The Selling-Out of Harry Roque

During a press briefing with members of the Malacanang Press Corps (MPC) on the 18th of June, Presidential Spokesperson Harry Roque was asked by a journalist to comment on a recent charge hurled at him by Opposition Senator Antonio Trillanes IV who claimed that the former has “sold his soul to the devil”.

In a witty retort, Roque replied: “I will never sell my soul to Senator Trillanes”.

The response drew laughter from the people present in the briefing room, and was a testament to the wit and cunning ability that the human rights lawyer and former congressman possessed.

(You can watch the aforementioned press briefing below)

While it was a brilliant rejoinder, it was also a shrewd evasion of the accusation made by Senator Trillanes. The “devil” which the former solder-turned lawmaker alluded to was the President himself, Rodrigo Duterte, whom Roque acts as the official mouthpiece for.

Being the President’s spokesperson entails that you tow the government’s official line, the statements you make to the media is on behalf of the Chief Executive and of his/her administration’s. Given that Roque was formerly a full-time human rights lawyer and activist, he has made past statements that do not necessarily conform and even contradict with his more recent pronouncements as the Presidential Spokesperson.

Roque (L) poses with President Duterte.

One might say that you can forgive the former congressman for the Kabayan party-list group for that given that he is merely speaking on behalf of the President. But would a principled person accept a role that entails defending positions or making assertions that do not align with your own moral values?

Surely a highly-educated person like Roque, who graduated from the University of Michigan Ann Arbor with a degree in political science and the University of the Philippines with a degree in law, would be aware of the preconditions for the role of Presidential Spokesperson?

And yet, Roque continues to serve at the pleasure of Duterte, making statements that his previous self would have otherwise opposed.

In 2015, as a lawyer who specializes in international law, Roque represented 16 Filipino fishermen – who were harassed by Chinese vessels while fishing at the disputed Scarborough Shoal – as they sued the People’s Republic of China (PRC) at the United Nations Commission on Human Rights (UNCHR). Regarding the event, he declared that China’s actions had violated the fishermen’s “rights to livelihood, right to life and their rights to the places of refuge for ships in distress”.

Harry Roque photographed with Filipino fishermen who experienced harassment by Chinese vessels. Their raised fists are a sign of defiance against the regional superpower. (Photo taken from Ding Velasco’s Facebook account)
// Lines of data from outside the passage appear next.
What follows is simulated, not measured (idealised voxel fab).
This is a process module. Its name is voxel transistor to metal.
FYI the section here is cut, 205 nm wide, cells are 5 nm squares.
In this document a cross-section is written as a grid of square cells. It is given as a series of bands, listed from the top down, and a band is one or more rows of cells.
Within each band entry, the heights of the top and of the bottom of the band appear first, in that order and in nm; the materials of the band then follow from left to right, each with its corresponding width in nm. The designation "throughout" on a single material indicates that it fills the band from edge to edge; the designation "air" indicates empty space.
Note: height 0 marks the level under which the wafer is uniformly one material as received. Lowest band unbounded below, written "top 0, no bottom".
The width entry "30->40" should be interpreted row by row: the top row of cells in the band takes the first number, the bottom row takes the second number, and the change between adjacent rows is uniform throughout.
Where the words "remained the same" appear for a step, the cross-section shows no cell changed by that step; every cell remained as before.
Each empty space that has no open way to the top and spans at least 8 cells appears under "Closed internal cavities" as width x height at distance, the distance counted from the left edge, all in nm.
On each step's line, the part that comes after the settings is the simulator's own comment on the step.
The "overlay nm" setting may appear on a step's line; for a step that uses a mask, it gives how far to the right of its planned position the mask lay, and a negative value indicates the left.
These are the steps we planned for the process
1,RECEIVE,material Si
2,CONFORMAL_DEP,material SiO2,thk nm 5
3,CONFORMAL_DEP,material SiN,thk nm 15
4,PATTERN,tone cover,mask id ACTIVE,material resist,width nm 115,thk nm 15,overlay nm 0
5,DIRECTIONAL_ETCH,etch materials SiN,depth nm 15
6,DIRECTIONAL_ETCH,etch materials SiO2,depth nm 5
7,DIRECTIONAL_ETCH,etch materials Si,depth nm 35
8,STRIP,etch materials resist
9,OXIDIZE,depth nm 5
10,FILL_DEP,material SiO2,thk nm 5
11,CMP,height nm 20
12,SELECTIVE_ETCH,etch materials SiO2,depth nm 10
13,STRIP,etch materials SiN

Indeed, during the previous administration of President Noynoy Aquino, Roque was a staunch critic of Chinese intrusions in the Philippines’ exclusive economic zone (EEZ) and was seen as a vocal defender of the rights of Filipino fishermen to access these waters. He once told a Senate panel that the PRC had “illegally taken possession” of Scarborough Shoal.

Nowadays, Roque is singing an entirely different tune with regards to the maritime disputes in the West Philippine Sea (WPS) with China. He has preferred to take a tamer approach to Chinese intrusions, declaring that the Philippines “won’t antagonize China” over these incidents.

As Presidential Spokesperson, he also strongly supported Duterte’s controversial remarks that the Philippines should look at a “co-ownership agreement” with China over oil and gas exploration in the WPS.

Roque’s position on China could not have been clearer when in March 2018, he implored Filipinos to “give China a chance”.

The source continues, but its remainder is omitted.